CBR15Passport New Authors to me
Ronan and the Endless Sea of Stars: A Graphic Memoir is a bittersweet story of living with a child who has an incurable condition. It is spiritual, realistic, and surreal all at once. Sometimes the tone is a bit on the romantic side, but it is a forgivable offense as this is a love story to the child as much as a memoir of the fathers.
I have never been a mother, though an aunt three times (plus various “adopted nieces and nephews” over the years) and I have wondered and worried about the child “after.” What if they have a deformity? Or are mentally challenged? (I learned with oldest nephew to watch out for him as he likes being a big ol’ stink butt! His neurodiversity made him no different from other kids!) Or delayed in some manner? Or what if they get hit by a car? Play with a hornet’s nest? Or decide to jump over the trash can and dislocate their shoulder? (Okay, that one I didn’t worry about, but it was the one that happened). I mean, we hope they “will be healthy” and grow up to be happy. But what happens when that is not going to be the case?

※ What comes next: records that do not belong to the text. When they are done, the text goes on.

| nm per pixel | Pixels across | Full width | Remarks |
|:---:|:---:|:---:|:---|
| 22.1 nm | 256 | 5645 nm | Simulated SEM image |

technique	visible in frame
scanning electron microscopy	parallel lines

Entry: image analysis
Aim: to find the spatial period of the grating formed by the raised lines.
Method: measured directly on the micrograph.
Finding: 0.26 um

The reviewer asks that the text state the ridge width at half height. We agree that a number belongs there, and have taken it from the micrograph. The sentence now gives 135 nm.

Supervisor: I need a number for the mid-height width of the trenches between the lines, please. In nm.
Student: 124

I cannot image what Rick Louis was going through when he and his wife Emily were told that their son Ronan had Tay-Sachs. I had heard of it but had no idea of what that meant. Well, we learn. In straight forward, but scientifically, manner we learn of what Ronan would go through. We learn of the “never haves” the Louis family would never have. One of the largest? They may never have a third birthday with their child. This and more are laid out by the words of a father who, even after his son’s death, is trying to find out who he was, is and will be. It is also wonderfully illustrated by the fantastical illustrations of Lara Antal. The artwork is (as the cover shows) how the surreal nature can come into play. There are minimal details, and the colors are only a handful of basic colors.
Some people might cry at this book, and while I was sad, I also saw the hope of the book. This is not a book where a child dies, but how he lived during the few years he did have.